After hearing about her family’s situation, the lawyer told My that there was no way to save her son.
She hopelessly went to Chi Hoa Prison to meet her son, but the visiting hours were over. She lay down on the ground near a tree and cried. Passersby asked why she was crying and guided her to a law office in front of the prison.
Lawyer Nguyen Kim Lien listened to her story and recommended her to lodge an appeal to lighten her son’s penalty. However, the appeal court refused her petition and kept the death sentence unchanged.
“She came to meet me, wept bitterly and said that there was no hope and earnestly asked me to take Tai’s body after he dies. She wanted to bury him near his grandparents in Cu Chi District,” Lien recalled.
Unceasing efforts
Lien then advised her to send an amnesty application to the State President to commute the death sentence to a life sentence. My thus prepared an application with the signatures of hundreds of her neighbors.
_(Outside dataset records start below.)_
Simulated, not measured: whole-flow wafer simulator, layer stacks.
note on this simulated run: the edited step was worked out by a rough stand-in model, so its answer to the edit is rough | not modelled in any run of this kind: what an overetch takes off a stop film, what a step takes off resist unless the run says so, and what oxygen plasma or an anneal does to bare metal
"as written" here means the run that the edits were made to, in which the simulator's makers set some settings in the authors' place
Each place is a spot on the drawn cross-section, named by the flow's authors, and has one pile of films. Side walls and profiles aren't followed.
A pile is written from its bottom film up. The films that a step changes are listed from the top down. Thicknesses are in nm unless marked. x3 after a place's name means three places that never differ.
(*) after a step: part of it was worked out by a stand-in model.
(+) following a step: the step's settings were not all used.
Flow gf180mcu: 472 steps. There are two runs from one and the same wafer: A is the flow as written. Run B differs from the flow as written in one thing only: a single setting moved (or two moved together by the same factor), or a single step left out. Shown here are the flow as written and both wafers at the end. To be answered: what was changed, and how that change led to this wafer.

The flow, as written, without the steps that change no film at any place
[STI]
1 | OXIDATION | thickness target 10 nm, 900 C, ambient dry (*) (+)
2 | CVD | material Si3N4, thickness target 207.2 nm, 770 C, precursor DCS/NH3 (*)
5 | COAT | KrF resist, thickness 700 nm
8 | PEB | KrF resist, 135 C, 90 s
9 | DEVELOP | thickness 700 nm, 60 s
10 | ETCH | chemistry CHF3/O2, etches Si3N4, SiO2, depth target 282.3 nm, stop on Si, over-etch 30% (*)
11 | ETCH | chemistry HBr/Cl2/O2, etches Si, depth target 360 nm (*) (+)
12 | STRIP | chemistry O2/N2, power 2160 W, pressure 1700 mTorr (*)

Lien flew to Hanoi and helped My submit the application, but there was no response. The second application, which My sent through the post office, went unanswered as well.
My thought there was no more hope, and when she visited her son they both cried. From then on, she went to Ba Chieu Post Office every week to send amnesty applications to the President.
While Tai was waiting for his sentence’s implementation, My still had to purchase scraps and waste material to earn a living for her family. When she passed by, people spoke in low voices, and some asked, “Has your son been tried, could you take his body?”
Such words hurt her deeply, she said.
Unexpectedly, My’s wish came true as the President agreed to mitigate her son’s death sentence to a life sentence.
She happily smiled and kept telling Lien, the lawyer, that she was so happy, and that she was unimaginably surprised.